# Bit of a drive, 25-10-09



## Kitah (Oct 25, 2009)

Just thought I'd post a few pics of what I found tonight  

I apologize for the crap pics of everything excluding the Burton's lizards, didn't do well on the photography side tonight  

Feel free to ID the geckos  And I think the snake is a keelback? probably wrong, usually am though lol.


----------



## ryanharvey1993 (Oct 25, 2009)

snakes a keelback, geckos are bynoes geckos and the last looks like an asian house gecko or it might be some sort of gehyra sp but cant tell from the pic. love the burtons shots

thanks.


----------



## Kitah (Oct 25, 2009)

Sorry bout the crappy picture of the second gecko, it was pretty darned speedy lol. If it helps, it had a pale creamy base colour with darker reddish-brown lateral stripes and other markings dorsally. 

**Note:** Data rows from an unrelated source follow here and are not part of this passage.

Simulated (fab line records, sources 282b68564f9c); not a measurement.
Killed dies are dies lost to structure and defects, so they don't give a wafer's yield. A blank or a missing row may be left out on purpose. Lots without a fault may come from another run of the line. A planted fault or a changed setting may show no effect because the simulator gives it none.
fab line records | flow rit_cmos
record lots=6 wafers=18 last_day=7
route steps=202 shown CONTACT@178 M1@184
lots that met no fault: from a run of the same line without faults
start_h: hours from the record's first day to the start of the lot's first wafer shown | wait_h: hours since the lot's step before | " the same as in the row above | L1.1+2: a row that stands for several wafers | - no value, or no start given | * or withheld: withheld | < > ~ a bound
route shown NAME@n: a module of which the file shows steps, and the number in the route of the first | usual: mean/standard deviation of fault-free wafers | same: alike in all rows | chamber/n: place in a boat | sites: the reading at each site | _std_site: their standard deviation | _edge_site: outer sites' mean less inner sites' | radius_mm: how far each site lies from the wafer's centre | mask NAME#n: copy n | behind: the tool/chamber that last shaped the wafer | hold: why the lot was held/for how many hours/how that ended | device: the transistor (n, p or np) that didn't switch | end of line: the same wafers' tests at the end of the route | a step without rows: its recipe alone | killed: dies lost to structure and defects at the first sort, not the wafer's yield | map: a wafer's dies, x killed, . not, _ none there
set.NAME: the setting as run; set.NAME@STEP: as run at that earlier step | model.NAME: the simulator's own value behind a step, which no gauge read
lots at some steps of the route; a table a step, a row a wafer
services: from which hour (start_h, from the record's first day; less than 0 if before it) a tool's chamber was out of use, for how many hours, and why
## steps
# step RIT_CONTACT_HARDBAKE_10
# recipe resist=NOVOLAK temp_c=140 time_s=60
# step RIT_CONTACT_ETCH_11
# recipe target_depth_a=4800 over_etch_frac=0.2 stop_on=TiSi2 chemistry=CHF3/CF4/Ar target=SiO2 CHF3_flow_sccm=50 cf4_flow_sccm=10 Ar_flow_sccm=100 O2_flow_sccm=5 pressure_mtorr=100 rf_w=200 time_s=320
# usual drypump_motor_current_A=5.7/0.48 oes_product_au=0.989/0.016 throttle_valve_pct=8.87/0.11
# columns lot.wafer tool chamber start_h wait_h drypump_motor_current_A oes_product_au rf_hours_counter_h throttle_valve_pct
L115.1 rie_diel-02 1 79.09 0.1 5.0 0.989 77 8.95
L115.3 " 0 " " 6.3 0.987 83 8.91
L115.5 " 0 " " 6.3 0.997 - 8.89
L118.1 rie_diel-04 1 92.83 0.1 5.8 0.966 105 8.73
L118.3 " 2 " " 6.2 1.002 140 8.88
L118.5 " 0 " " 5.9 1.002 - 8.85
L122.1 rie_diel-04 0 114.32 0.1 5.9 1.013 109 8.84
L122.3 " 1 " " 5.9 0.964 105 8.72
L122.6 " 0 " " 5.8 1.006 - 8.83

I quite liked the look of the Bynoes gecko, never seen them before  I gather the movements it was doing with its tail were as a defence mechanism/behaviour, to attract predators to the tail instead of the head? Took a short video of it, thought it was pretty cool. (and no, I did no touch or get too close to any of the reptiles in these photos)

Thankyou


----------



## reptilerob (Oct 25, 2009)

Awesome photos, well done. Those keelbacks are a great looking snake i reckon. Do people keep them as pets? Thanks for sharing these great shots.


----------